Driving recently through the wilds of Connecticut saw the sign for Bridgeport, and flashed on 40 Logan Street, an address that in a certain era was a daily part of the life of most comic professionals. Was that what subconsciously led to Wolverine’s name? Who knows, but he was a colorful character…and that was the address of Chemical Color, where virtually every comic book was color separated for many years (not sure if Charlton did their own seps as part of their very vertically integrated operation).

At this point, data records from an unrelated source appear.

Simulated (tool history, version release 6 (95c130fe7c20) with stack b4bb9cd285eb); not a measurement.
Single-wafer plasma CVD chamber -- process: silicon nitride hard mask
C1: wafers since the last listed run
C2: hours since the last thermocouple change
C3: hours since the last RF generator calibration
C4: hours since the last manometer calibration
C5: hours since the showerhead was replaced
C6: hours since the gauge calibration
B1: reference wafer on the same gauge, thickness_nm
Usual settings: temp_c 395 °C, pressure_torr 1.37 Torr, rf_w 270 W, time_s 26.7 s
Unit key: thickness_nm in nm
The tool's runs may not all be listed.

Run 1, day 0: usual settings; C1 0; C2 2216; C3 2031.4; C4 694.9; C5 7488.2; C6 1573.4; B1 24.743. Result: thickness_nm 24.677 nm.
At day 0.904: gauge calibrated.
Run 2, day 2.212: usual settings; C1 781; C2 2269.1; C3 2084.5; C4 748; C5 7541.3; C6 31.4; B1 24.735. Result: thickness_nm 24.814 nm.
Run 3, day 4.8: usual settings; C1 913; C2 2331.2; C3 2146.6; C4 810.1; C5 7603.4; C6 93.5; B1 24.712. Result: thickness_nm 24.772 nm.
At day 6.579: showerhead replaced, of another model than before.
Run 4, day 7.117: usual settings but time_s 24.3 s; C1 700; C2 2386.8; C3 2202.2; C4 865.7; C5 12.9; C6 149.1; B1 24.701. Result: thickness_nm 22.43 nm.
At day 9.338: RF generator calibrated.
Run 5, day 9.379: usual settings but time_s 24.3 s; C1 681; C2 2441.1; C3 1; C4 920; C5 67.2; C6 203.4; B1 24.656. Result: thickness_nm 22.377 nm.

The women who opaqued films to create the screens that were photographed to create the plates were anonymous to the industry, much less to fandom. Seeing the discussion of whether ‘flatters’ who assist in the current color process should be credited along with the colorists who engage them as assistants brings them to mind. Their work was, in a way, analogous to the flatters: covering designated areas with a dark red opaque while reading and interpreting the color guides sent up by the publishing companies. It was a s sort of paint by numbers task, with the main rule being stay inside the lines.
It also brings to mind how linked the comics publishers were in the early 1970s when I arrived. In the morning, Eddie would make the rounds–I apologize for having long forgotten his name, but I can still recall his face and grazed voice clearly. He’d drive down from Bridgeport with the latest proofs: color transparencies for the covers and sometimes first pages, black and white for the interiors; dropping them off in turn at DC, Marvel, Archie and Harvey (not necessarily in that order). Sometimes he’d bring an extra goody–pages from Curt Swan, or another artist who lived fairly near the plant and wanted to save themself a trip to the city. Of course, it had to be an artist who was confident that the editors wouldn’t ask for corrections or adjustments to be made. In the afternoon, Eddie would return, and pick up artwork for issues or covers to be shot, and their color guides. And sometimes, a package back for Curt with a script and a check.
In my time, we had four people still on the staff at DC who had done color seps in the Golden Age of comics: Sol Harrison, who would go on to head production and then become President of the company before retiring; Jack Adler, a true master of color and its technology, who would color DC’s covers for a generation and then follow Sol as the head of production; Midge Bregman, who most of the staff knew as Sol’s assistant or later mine or finally as our office manager or newsstand sales manger, with her separator days a secret identity; and Lois Barker, quietly working in the files that stored the film negatives, either opaquing them for foreign publishers to drop in other language to the speech balloons, or removing the opaque when we wanted to print them in America. Lois might have been the first person of color to work on the DC staff.
There are so many questions I wish I had thought to ask these people. Sol and Jack told a few tales, but only a tiny fragment of the experiences of their lives. The other folks I mentioned just did was needed, day after day, and rarely reminisced or revealed. If only my Time Machine worked, I’d tell myself to be more curious…
IIRC, Wolverine was named Logan because he was very short and Mt. Logan is the tallest mountain in Canada.
These are the behind the scenes stories that I love — how the comics were made, not just created, but also as physical objects.